We arrived at Wanaka 24th February and checked into Lake Wanaka Lodge, dropped the bags and went for a stroll.
It was a glorious day and town was busy with lots of people about, pavement restaurants and bars full. Kids were playing on the beach and swimming in and jumping into the lake from the jetty. There are rivers and lakes everywhere in New Zealand and its normal to see folk bathing in them – this took some getting used to coming from the North West of England where it’s definitely not the norm.
There was a really good vibe about this place. It’s very laid back and like everywhere else in NZ, people tend to have a smile on their face and time to have a friendly conversation. We liked it immediately and even more so when we discovered a number of budget friendly bars with Happy Hours. With judicious planning it was possible to drink, responsibly of course, at happy hour rates from 4pm to 7pm.

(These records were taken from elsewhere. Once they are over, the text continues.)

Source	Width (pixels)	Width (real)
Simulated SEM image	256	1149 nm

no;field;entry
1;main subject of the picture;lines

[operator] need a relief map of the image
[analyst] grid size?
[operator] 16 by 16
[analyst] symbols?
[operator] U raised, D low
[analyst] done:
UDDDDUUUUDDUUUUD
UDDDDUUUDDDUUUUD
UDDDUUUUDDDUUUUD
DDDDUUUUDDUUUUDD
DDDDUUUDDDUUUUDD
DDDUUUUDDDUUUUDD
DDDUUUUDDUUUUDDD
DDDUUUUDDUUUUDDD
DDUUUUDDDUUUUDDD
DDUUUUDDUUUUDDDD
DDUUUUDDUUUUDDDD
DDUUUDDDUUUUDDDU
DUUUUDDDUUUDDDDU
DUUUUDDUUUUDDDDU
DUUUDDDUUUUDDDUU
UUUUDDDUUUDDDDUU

Our first late afternoon and early evening was spent in Speights Ale House and then, too tired to bother with a proper meal, it was cheeses and biscuits back at the ranch – a regular light repast when its too much trouble to cook.
The next day, we decided on an easy lakeshore walk to Waterfall Creek which took us past the Rippon Vinyard. We packed a picnic and set off directly from Wanaka around the lake shore and passing the winery to Waterfall Creek. It was nearing harvesting time and as we passed we watched nets being laid over the rows of vines to protect the grapes from birds. We had seen these nets covering vines and fruit trees all over New Zealand and thought what a big job it must be and sure enough even with a machine to draw the net along and over the rows of vines, it still took three people to get the job done.
The following day we set off in the car to do the Rob Roy Glacier Walk which is apparently a fantastically scenic walk, quite tough in places but leading to the most picturesque view points of the glacier. Annoyingly, having driven quite some distance and with many miles still left to drive, the road became unsealed and corrugated and so we gave up on this walk for fear of wrecking the car. Instead, we drove back towards Wanaka to do the Diamond Lake Walk. This wasn’t a particularly long walk in itself but we then continued above and beyond the lake to a viewpoint high above Wanaka providing fantastic views of the surrounding area. Truly stunning!
Wanaka Lodge was a very pleasant motel owned by a very nice Japanese family. Breakfast and dinner could be taken at the motel but the rooms have no cooking facilities – a real pain.
The general quality of the motels we have used so far has been very good, even excellent in a couple of cases. However the accommodation usually consists of a single en-suite room often not particularly spacious and often without any outside space. There may or not be a kitchenette and even if there is, facilities often comprise only a microwave and toaster.
As much as we love bars and restaurants, eating out becomes quite tiresome – not to mention expensive – after a few weeks of travel but we were also beginning to feel the confines of a single room motel accommodation a bit claustrophobic – a good job we decided against travelling by camper van!
So at this point we started to re-look at all the accommodation that we had pre-booked (but not yet paid for) for the weeks and months ahead in New Zealand and Australia, the idea being to cancel any bookings for accommodation which didn’t include cooking facilities and book new places which had. Also, whilst we had pre-booked most of our accommodations for a minimum of 3 nights to give us at least 2 days in most locations, we did have some two night bookings and the odd single night booking made to break up a long drive. We decided we should try where possible, without changing our basic itinerary, to find alternative self-catering accommodation, ideally holiday houses or apartments and book for a minimum of 3 nights.
Back to Wanaka, we had two full days at here and loved it. We would have been happy to stay a week.
The town is quite small but has some nice shops, bars and restaurants and is clearly an affluent place. The main street overlooks the lake separated from it by a road and then gardens and grassy areas. As everywhere, the gardens and grass are lush (they do get a lot of rain in NZ), well manicured and the streets are litter free. The Main Street is lined with shops, bars and restaurants, many with tables out on the street and overlooking the lake – a great place to sit and enjoy watching the world go by.
The restaurant and bars, like most places here, depend a great deal on youngsters who are working their way around the world and many are Brits or Irish. The ambience is great and in such a friendly convivial atmosphere conversations are easily struck with locals and visitors alike whilst enjoying a pint or two or a meal.
This is a very very pretty town where activities, as ever, are of the outdoor variety. Tramping, cycling, climbing and watersports dominate the tourist activity but of course there are plenty of opportunities to shed £s on other activities – boat trips scenic helicopter or aeroplane flights and the like. In the wintertime this is a winter sports resort with skiing, snowboarding, snow-trecking and the like all on offer and so its a place that has an appeal in all seasons.
Wanaka is most definitely one of the highlights of our trip so far and definitely a place we would re-stay for a week or longer if we get chance to return.